Whew! Not a very happy point of view. But certainly descriptive, like all of her new book.

I've just finished THE GOLDFINCH and it's certainly a tour de force through Ms. Tartt's extensive capacity to spin a yarn, woven with such dense thread that it requires careful and very slow reading to appreciate the colors of the language. I've read her previous two books, THE SECRET HISTORY and THE LITTLE FRIEND, each of which, like THE GOLDFINCH, took ten years to write. I'm not surprised. She can't seem to let anything go unnoticed; every situation, every conversation, every character is so elaborately described that, like a good movie, you feel as though you're there. This is very nearly exhausting, like a marathon, or to mix my metaphors, rich like chocolate mousse, and I had to put the book down from time to time - it's also a heavy book at almost 800 pages - to catch my breath and cleanse my palate.

As everyone who's read a review of this new book now knows, her protagonist is Theo Decker who loses his mother in a terrorist explosion at the Met. He pulls himself out of the wreckage around him and with the urging of a dying man, takes the painting of The Goldfinch with him as he escapes from the museum. He becomes obsessed with the painting, which seems to be a stand-in for his lost mother, about whom he feels a certain guilt for not having saved her life, and for whom he mourns throughout the book. His adventures take him to the stilted, emotionally icy home of a friend on Park Avenue and then to Las Vegas for a reunion with his long-lost and formerly alcoholic father, where he meets Boris, a character straight out of Holden Caufield or John Le Carre.
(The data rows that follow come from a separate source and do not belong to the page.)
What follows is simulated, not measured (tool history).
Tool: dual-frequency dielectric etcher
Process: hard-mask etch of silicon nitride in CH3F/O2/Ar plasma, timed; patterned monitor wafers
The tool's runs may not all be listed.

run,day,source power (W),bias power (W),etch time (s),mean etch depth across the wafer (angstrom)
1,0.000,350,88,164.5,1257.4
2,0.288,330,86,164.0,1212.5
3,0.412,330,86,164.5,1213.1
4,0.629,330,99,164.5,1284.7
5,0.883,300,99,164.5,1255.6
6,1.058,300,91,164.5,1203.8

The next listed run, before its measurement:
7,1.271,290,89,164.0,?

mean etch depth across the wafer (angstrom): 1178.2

The twists and turns of the plot come close to being contrived,. Skirting along the edge of believable but never falling off, Ms. Tartt makes them all work, in a 800 pages that are part Dickens, part Saroyan, and even part Tom Wolfe, which makes for quite an unusual combination. In the end, she waxes philosophic and tries to tell us that sometimes good can rise spontaneously out of bad - she doesn't call it evil - but even though I'd like to believe her truth, it lies just beyond my grasp, somewhere in the fog, just beyond my headlights. Still, in my view, like the painting of its title, the book's a masterpiece. Read it.